Let people know the intended experience is challenging. If people aren't able to meet the game at its level of challenge, for any number of reasons, and turn the difficulty down to where it is doable to them, why not let them? Set the default to the "intended experience" but let people of different ability levels have their fun too.

By the way, people who are much better than games on average are also not having the "intended experience", but no one is upset at them for not "respecting art". People playing Dark Souls on guitar hero controllers or w/e aren't having the "intended experience".

The anti-easy mode discourse is just ableism in a mask.

[–] [email protected] 1 points 1 year ago (13 children)

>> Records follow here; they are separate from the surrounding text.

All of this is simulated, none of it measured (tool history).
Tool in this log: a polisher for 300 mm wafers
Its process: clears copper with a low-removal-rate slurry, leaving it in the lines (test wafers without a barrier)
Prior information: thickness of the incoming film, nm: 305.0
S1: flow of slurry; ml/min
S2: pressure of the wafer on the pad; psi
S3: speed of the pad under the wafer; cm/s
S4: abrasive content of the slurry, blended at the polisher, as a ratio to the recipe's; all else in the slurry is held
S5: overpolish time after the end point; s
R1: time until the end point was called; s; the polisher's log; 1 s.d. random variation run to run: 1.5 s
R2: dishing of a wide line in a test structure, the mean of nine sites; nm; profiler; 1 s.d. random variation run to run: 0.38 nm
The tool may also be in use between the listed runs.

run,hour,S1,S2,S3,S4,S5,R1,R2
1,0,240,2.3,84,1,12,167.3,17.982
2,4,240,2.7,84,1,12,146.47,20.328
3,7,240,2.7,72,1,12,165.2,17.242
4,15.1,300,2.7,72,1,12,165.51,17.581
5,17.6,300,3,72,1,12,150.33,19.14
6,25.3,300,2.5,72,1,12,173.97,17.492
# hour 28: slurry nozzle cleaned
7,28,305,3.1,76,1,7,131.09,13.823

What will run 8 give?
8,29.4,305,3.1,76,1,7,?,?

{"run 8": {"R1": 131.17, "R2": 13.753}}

No need to take it that far, I'm not against difficulty levels but it's not always easy to tell how to make a game easier in that sense. If a "scene" in a game revolves around "get the ball in the cup when I say go," not getting the ball into the cup when the screen says go means you don't progress. It's within the scope of "artistic vision" for the dev to want a character in the scene to congratulate you for getting that ball in that cup only when you've done it is all I'm saying.

Like sure, in a big AAA game with a cinematic story broken up by combat sections, I think it's fair to say that an easy mode, even the "story mode" without any way to fail that some of them offer, is understandable. But isn't it fair for a rhythm game to expect you to follow a beat, or for a jigsaw puzzle to withhold the picture the pieces make until you put it together? Plenty of indie games don't really have anything to offer beyond the "toy" they present the player with. Sometimes a game is made to teach you its systems until you can do it, like learning an instrument, and I wouldn't say that's ableist.

[–] [email protected] 0 points 1 year ago* (last edited 1 year ago) (6 children)

How wide is the rim of the cup? How heavy is the ball? How viscous is the air the ball flies through? What counts as "doing it" or "not doing it" in any given system either involves an arbitrary line or error-bars of some sort. There's no harm in having a setting to move that line slightly or to make those error-bars wider. Or must we bow to an auteur's artistic vision (or a community's bigotry) about these things? Perhaps if the artistic point of the thing is to make people suffer in some way, but otherwise?

[–] [email protected] 0 points 1 year ago (1 children)

to make people suffer in some way

Yes! That's it! You've hit the nail on the head. People don't pay $60 to feel frustrated. They pay $60 to feel good. If the game doesn't deliver what they paid for, why does it even exist?

[–] [email protected] 1 points 1 year ago (1 children)

People also don't pay to be unchallenged, which is how we wound up with derogatory nicknames like "walking simulator"

People's threshold for challenge and fun are all over the place and so are the games that do and should exist

[–] [email protected] 0 points 1 year ago (1 children)

But it doesn't work that way. They get lowered to the level of the customers who don't want to overcome challenges. All they want is a good feeling. And those brain chemicals that get released by being led by the nose around a level are real.

When you pay full price for a game, do you deserve to experience all of the content contained therein? Or do you have to spend hours of tedious frustration, feeling bad brain chemicals, just to get what you already paid good money for? You feel enough bad brain chemicals with your job and your family already, why are you spending your precious few free hours doing the same?

[–] [email protected] 1 points 1 year ago

Because getting good at something and overcoming challenges also feels good?